Northrop: Today we have a general identity crisis in society. There has been a widespread ongoing attempt to level the differences between men and women. First of all, if people don’t know what it means to be an authentic man or woman, what masculinity and femininity are all about, then it’s hard for them to enter a vocation and live it fully and successfully. Ultimately every vocation is a call to love and make a gift of oneself in a particular way. If we don’t know what it means to love because our society is so self-centered, then it’s going to be more difficult to live our vocation.
Secondly, if one’s faith is simply a matter of rules instead of a relationship with God, then it’s going to be hard to discern God’s calling for one’s life. Through the formation in the talks and the opportunities to experience Christ more deeply in the liturgies and sacraments at the NCSC, we hope to further singles’ ability to hear God and follow his invitation.
ZENIT: What have been the challenges in getting Catholic singles to take those next steps toward serious dating, courtship and marrying within the faith?

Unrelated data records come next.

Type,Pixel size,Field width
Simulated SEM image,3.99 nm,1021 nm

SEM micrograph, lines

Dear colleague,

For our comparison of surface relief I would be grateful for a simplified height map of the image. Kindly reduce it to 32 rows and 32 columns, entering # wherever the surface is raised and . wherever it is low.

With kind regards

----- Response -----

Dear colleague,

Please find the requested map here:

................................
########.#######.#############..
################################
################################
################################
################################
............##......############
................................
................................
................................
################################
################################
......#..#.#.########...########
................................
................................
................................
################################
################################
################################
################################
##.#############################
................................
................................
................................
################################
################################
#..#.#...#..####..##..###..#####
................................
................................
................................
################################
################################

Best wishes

Ries: In my experience, so many are so used to being on their guard against the influences of secular society on others, that they forget to look for the reason that the person may be right for them. We have to be open to the graces that a blossoming courtship can offer and not be afraid to take that chance. The critical thing, though, is keeping a shared faith and love of Christ and his Church at the center of the relationship.
Northrop: Many factors play into this question. In my talk “Why Are We Still Single?” I address many of the cultural issues affecting singles today. Many factors contribute to our growing “single” society — whether it be “still single” or “single again.” One factor is the misunderstanding of the nature of love and the less-than-realistic understanding of marriage portrayed on television. Another is the promiscuous culture; another, the fear of getting into another relationship and getting hurt yet again; another is the understanding of commitment as a burden rather than a proper exercise of one’s freedom; another the lack of good examples of marriage because of the high divorce rate today. Yet another is the prevalence of pornography — and the list goes on.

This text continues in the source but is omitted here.